On 1/25/2018 3:04 PM, Stefan Beller wrote:
On Thu, Jan 25, 2018 at 6:02 AM, Derrick Stolee <stolee@xxxxxxxxx> wrote:
Add Documentation/technical/packed-graph.txt with details of the planned
packed graph feature, including future plans.
Signed-off-by: Derrick Stolee <dstolee@xxxxxxxxxxxxx>
---
Documentation/technical/packed-graph.txt | 185 +++++++++++++++++++++++++++++++
1 file changed, 185 insertions(+)
create mode 100644 Documentation/technical/packed-graph.txt
diff --git a/Documentation/technical/packed-graph.txt b/Documentation/technical/packed-graph.txt
new file mode 100644
index 0000000000..fcc0c83874
--- /dev/null
+++ b/Documentation/technical/packed-graph.txt
@@ -0,0 +1,185 @@
+Git Packed Graph Design Notes
+=============================
+
+Git walks the commit graph for many reasons, including:
+
+1. Listing and filtering commit history.
+2. Computing merge bases.
+
+These operations can become slow as the commit count grows above 100K.
How did you come up with that specific number? (Is it platform dependent?)
I'd avoid a specific number to not derail the reader here into wondering
how this got measured.
Using a specific number was a mistake. Git can walk ~100K commits per
second by parsing commits, in my tests on my machine. I'll instead say
"commit count grows."
+The merge base calculation shows up in many user-facing commands, such
+as 'status' and 'fetch' and can take minutes to compute depending on
+data shape. There are two main costs here:
status needs the walk for the ahead/behind computation which is (1)?
(I forget how status would need to compute a merge-base)
'status' computes the ahead/behind counts using paint_down_to_common().

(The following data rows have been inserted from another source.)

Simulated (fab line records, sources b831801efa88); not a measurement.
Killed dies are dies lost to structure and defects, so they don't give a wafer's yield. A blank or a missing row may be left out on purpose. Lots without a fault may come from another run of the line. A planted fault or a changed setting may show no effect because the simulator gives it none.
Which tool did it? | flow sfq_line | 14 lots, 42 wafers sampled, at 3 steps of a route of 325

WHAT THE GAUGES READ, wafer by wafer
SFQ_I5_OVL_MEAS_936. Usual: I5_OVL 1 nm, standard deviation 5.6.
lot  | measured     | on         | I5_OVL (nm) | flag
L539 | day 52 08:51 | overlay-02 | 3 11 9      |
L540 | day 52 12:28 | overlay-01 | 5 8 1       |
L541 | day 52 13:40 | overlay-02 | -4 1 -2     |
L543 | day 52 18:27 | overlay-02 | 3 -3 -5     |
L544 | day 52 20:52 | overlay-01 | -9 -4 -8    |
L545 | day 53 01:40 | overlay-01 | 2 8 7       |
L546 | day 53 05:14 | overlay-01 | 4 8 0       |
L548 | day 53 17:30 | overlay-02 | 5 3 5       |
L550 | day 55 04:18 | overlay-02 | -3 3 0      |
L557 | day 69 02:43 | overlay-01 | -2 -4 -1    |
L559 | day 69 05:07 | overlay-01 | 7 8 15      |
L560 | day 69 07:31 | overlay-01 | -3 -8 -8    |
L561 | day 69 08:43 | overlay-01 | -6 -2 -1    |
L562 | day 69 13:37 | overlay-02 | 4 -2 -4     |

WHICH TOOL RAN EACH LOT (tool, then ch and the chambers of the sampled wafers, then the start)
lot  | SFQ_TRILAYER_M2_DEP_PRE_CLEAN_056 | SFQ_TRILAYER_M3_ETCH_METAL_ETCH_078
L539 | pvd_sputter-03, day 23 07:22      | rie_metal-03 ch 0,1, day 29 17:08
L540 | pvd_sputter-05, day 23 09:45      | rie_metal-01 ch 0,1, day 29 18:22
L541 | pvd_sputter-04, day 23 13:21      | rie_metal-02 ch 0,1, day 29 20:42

This is a more robust method than simply computing merge bases, but the
possible merge bases are found as a result.
fetch is a networked command, which traditionally in Git is understood as
"can be slow" because you might be in Australia, or the connection is slow
otherwise. So giving this as an example it is not obvious that the DAG walking
is the bottleneck. Maybe git-merge or "git show --remerge-diff" [1] are better
examples for walk-intensive commands?
[1] https://public-inbox.org/git/cover.1409860234.git.tr@xxxxxxxxxxxxx/
never landed, so maybe that is a bad example. But for me that command
is more obviously dependent on cheap walking the DAG compared to fetch.
So, take my comments with a grain of salt!
Actually, a 'fetch' command does the same ahead/behind calculation as
'status', and in GVFS repos we have seen that walk take 30s per branch
when comparing local and remote copies a fast-moving branch. Yes, there
are other (usually) more expensive things in 'fetch' so I'll drop that
reference..
+1. Decompressing and parsing commits.
+2. Walking the entire graph to avoid topological order mistakes.
+
+The packed graph is a file that stores the commit graph structure along
+with some extra metadata to speed up graph walks. This format allows a
+consumer to load the following info for a commit:
+
+1. The commit OID.
+2. The list of parents.
+3. The commit date.
+4. The root tree OID.
+5. An integer ID for fast lookups in the graph.
+6. The generation number (see definition below).
+
+Values 1-4 satisfy the requirements of parse_commit_gently().
This new format is specifically removing the cost of decompression and parsing
(1) completely, whereas (2) we still have to walk the entire graph for now as
the generation numbers are not fully used as of yet, but provided.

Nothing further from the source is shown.